Interesting plot and characterizations marred by pervasive gutter-mouth swearing and overdone nudity/sex scenes.
An entertaining film due in large part to Sean Connery. Nothing new here but worth a watch for Connery fans.
Writer Michael Crichton wrote the part of Captain Connor with Sean Connery in mind and Connery absolutely shines in the role. Connery plays a police detective with an expertise in Japanese culture who's called in to assist on a murder case that took place at an LA high rise owned by a Japanese multinational corporation. Connery is partnered with a very American of detective, Wesley Snipes, which unfortunately gives the film a disappointingly conventional buddy-cop-film vibe that was wisely absent from Crichton's novel. Crichton (a film director himself) and "Rising Sun" director Philip Kaufman reportedly clashed over changes to the script Kaufman made regarding making Connor's partner black, which I'll side with Kaufman that it added an interesting new element in this clash of cultures murder mystery, but I'll side with Crichton in that it was badly done. The scene where Snipes take Connery to a black neighborhood and Captain Connor suddenly becomes the most uncomfortable whitest white person of all time, seemingly to have forgotten all his skills and control previously demonstrated up to that point. This could have been an interesting scene if it was done in a more subtle manner, but Connor is suddenly becoming a buffoon seemed out of place. It's as if Sherlock Holmes for a few scenes became Inspector Clouseau. I'll also side with Crichton on the change of murderer at the end of the film, which seemed completely unnecessary and also went against much of what the book and film had to say about the nature of culture and culture clashes. Despite these deficiencies, there is much to enjoy. Connery has one of the best roles of his career (minus the Inspector Clouseau scenes). Director Phillips Kaufman bring style and atmosphere, crafting a slick modern day noir, while also bringing a surprising amount of sensuality to a mainstream film, rivaling his more arthouse of features like "Henry & June" and "The Unbearable Lightness of Being." Director of photography Michael Chapman also gets kudos for his moody photography. The film also features a strong supporting cast that includes Harvey Keitel, Kevin Anderson, Mako, Ray Wise, Stan Shaw, Tia Carrere, and Steve Buscemi. Overall, despite it's deficiencies, this is a stylish mystery that borders on erotic thriller and is centers around an interesting (though not so subtle) subtext about culture.

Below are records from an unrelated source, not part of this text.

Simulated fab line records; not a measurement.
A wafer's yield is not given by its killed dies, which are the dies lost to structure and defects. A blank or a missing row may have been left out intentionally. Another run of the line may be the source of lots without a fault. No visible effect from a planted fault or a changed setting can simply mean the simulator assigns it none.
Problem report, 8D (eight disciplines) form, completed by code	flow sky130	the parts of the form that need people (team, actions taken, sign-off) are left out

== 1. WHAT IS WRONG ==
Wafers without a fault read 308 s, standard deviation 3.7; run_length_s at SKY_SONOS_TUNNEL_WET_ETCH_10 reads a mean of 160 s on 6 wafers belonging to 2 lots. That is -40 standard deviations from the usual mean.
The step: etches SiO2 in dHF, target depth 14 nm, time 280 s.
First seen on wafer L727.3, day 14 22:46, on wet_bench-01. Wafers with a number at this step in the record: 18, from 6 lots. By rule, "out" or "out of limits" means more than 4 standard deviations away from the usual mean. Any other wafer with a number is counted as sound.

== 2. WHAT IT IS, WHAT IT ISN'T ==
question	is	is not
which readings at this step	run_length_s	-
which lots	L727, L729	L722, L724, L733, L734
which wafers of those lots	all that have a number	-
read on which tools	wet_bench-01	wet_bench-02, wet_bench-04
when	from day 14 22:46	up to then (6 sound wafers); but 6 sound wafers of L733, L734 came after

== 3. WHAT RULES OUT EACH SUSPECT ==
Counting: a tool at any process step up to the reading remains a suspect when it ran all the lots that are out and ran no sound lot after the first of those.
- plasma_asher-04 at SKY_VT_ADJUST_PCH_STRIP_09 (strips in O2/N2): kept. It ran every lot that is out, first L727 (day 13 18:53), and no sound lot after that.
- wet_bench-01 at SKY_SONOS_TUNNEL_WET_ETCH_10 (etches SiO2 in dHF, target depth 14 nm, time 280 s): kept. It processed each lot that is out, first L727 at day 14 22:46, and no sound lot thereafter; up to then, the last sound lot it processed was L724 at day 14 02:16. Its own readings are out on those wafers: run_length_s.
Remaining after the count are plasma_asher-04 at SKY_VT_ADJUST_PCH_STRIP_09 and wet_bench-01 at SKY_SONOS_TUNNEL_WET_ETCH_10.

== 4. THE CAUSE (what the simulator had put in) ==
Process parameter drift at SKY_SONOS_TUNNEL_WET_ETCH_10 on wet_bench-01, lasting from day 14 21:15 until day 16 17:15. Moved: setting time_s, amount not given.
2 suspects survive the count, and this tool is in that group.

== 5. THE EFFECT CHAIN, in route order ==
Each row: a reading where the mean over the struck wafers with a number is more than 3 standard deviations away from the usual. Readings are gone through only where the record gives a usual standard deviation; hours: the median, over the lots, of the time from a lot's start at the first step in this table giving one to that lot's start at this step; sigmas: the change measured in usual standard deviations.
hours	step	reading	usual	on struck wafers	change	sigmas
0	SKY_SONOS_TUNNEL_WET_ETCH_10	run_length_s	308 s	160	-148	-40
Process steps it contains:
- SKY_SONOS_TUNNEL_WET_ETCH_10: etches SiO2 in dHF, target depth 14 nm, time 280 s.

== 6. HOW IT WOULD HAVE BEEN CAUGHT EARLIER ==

Great chemistry between Wesley & Sean...never seen a Sean and/or Wesley movie I didn't like.
What the fuck. No. To everything. Especially Sean Connery. Why was he ever considered cool? With lines like "Hay is for horses" he sounds like a dad.
Didn't rewatch so fudging the rating, had the VHS
Decent modern noir. The mystery is kept twisting through different turns, and there are some unique characters and interactions, but ultimately the sum is not equal to its parts, as the movie isn't as riveting as it should be...
Movie about two cops who try to solve a Japanese murder. Tries to be a culture clash movie, but fails miserably. Sean Connery can't save this dud.
During a party at the United States offices of a Japanese corporation in Los Angeles, a professional escort named Cheryl Lynn Austin (Tatjana Patitz) is found dead, apparently after a violent sexual encounter. Police Detectives Web Smith (Wesley Snipes) and John Connor (Sean Connery), a former police captain and expert on Japanese affairs, are sent to act as liaison between the Japanese executives and the investigating officer, Smith's former partner Tom Graham (Harvey Keitel). During the initial investigation, Smith believes the evidence indicates a sexual encounter and murder; however, Connor insists a deeper involvement by the corporation exists. After a grueling investigation, Connor receives a disc which contains the surveillance footage from the night of the murder. This later turns out to be a digitally altered video of the actual murder. The alteration implicates Eddie Sakamura, who is the son of a wealthy Japanese businessman and a longtime friend of Connor...
"Rising Sun" is such a 90s thriller with the same vibe, visual approach and predictability as in "Sliver" which handled voyeurism/surveillance as well. I have never red the book, but as far as I understand from other reviewers the Chrichton book is quite different from the Kaufman film. We have seen similiar plots, but better handled and with "Rising Sun" you don´t really care that much about who did the murder or why. There´s no real entertainment value or excitement. The John Conner role for Sean Connery fits him in certain ways, at the same time he floats around like some superior stereotypical Sherlock Holmes type with a full understanding of the Japanese culture which he is quick to point out. Wesley Snipes is as one dimensional as ever and doing yet another action anti-hero with a short temper and a quick trigger finger. Put them together and not that much happens except that Kaufman is trying to play with their cultural differences and characters on a very amateurish level. Harvey Keitel and Ray Wise are doing what they can, while Tia Carrere´s Jingo is such a terrible put together character and Steve Buscemi is as lost as he was in "Escape from L.A.". My treat in "Rising Sun" was to see the beautiful supermodel Tatjana Patitz as she was raised in the southern part of Sweden were I´m from. Not much else was any sort of treat in "Rising Sun".